Europe’s bête noire is migration. Not just the one getting flows of people from Syria or from North Africa, but also the movement of European citizens from one Member State to the other, looking for better living conditions.
While governments of Member States of the South and East of Europe are calling for solidarity in order to cope with massive flows of migrants from land and sea, even in the U.K. – where you usually arrive stepping out of a plane – the fight against ‘the foreigner’, even when this foreign person is actually a European citizen, seems to be the issue to be solved. The enthusiasm shown by David Cameron in welcoming the proposal made by Donald Tusk in response to British claims, aimed at avoiding a possible Brexit and far from being revolutionary – is a sign of the times. The plan suggested by Tusk is no revolution, but has a key strength: an emergency brake to “internal” migration.
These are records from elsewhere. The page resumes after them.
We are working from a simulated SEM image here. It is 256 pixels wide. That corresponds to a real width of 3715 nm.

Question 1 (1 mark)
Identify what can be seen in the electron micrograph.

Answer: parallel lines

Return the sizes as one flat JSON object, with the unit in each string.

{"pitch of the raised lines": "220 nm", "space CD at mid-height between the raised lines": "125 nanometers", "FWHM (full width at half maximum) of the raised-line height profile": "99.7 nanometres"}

Concerning the four baskets proposed by Cameron in fact, the only one on which Brussels is ready to make concessions is actually the regulation of benefits to EU citizens willing to take residence in the U.K. London (as well as any other government of the Union) would be authorised to limit the access of European citizens to welfare benefits in “exceptional cases.” E.g., too many applicants, too manu applicants in one instance, a difficult market situation which cannot guarantee all workers to be absorbed: governments would be allowed to ask the Union to stop in-work benefits for a total period of up to four years from the commencement of employment. The procedure would need the approval of the European Commission first and the vote of the Council of Heads of States or Government then – and sources of the Juncker’s team had already said they are available to support the U.K. Some formal step is now needed, but there’s a positive mood, governments of Member States seem ready to an agreement: Sherpas and Permanent Representatives will meet later week to have the first discussion of the proposal made by Tusk.
PM Cameron read the proposal and showed true enthusiasm: “If I could get these terms for British membership, I sure would opt in to membership of the EU,” he said. All the noise, the political hype on Brexit, everything boiled down to this, given that London got nothin on the other three issues under analysis (competitiveness, sovereignty and the relationship between € and non€ countries). The letter by Tusk is just an ‘explainer’ of existing procedures, but no change has been put forward, especially because on some subjects such as subsidiarity (kindly and very politically called ‘sovereignty’ here) are regulated by European Treaties which cannot be amended so easily. Even Tusk said that the Union should be “prepared to discuss the possible incorporation of the substance of a few elements covered by the Decision into the Treaties at the time of their next revision.”
The British Prime Minister is well aware – as he’s always been since day one – that he couldn’t obtain much more than this by negotiations, hence focused his efforts on a single issue, the one most dear and most clear to his citizens, the one on which he could make an easier campaign for the ‘No’ at the referendum on Brexit to come. Much ado about nothing? Maybe. It was all about regulating something which did not require an amendment of the fundamental principles of the European Union (whose crucial maintenance was reiterated by Tusk): Treaties are going to be kept as they are, and London won’t be authorised to have a word on the decision taken by Eurozone Members concerning their single currency. The mechanism of veto by some Member States on the laws and regulation of the Union, already widely regulated by Treaties, won’t be amended as well.
The rule on migrants obtained by London will apply to all other Member States as well, of course, even though the welfare offered in the U.K. cannot compare with the one offered in Bulgaria or even in Italy. This means the rule would be happily be accepted by all governments, in particular those – such as in France and Belgium – having a good welfare state. Brussels was then able to avoid the opening of a true Pandora’s box full of national claims which would have been inevitable in case of special concessions to the U.K. in terms of Internal Market or single currency management.
The things granted to Cameron – and to every other government of the Union – does not undermine the pillars of the Union: he didn’t get much, and if the EU lost something in terms of free movement of citizens, it also reiterated that the principle and the right of establishing residence in any Member States are still alive – there could be temporary limitations applied in case of “exceptional” circumstances acknowledged by the Heads of State or Government from time to time. It the agreement is kept like this, the Union will show its endurance, its usefulness and its ability to cope with the concerns of those most doubtful of the reasons for staying together.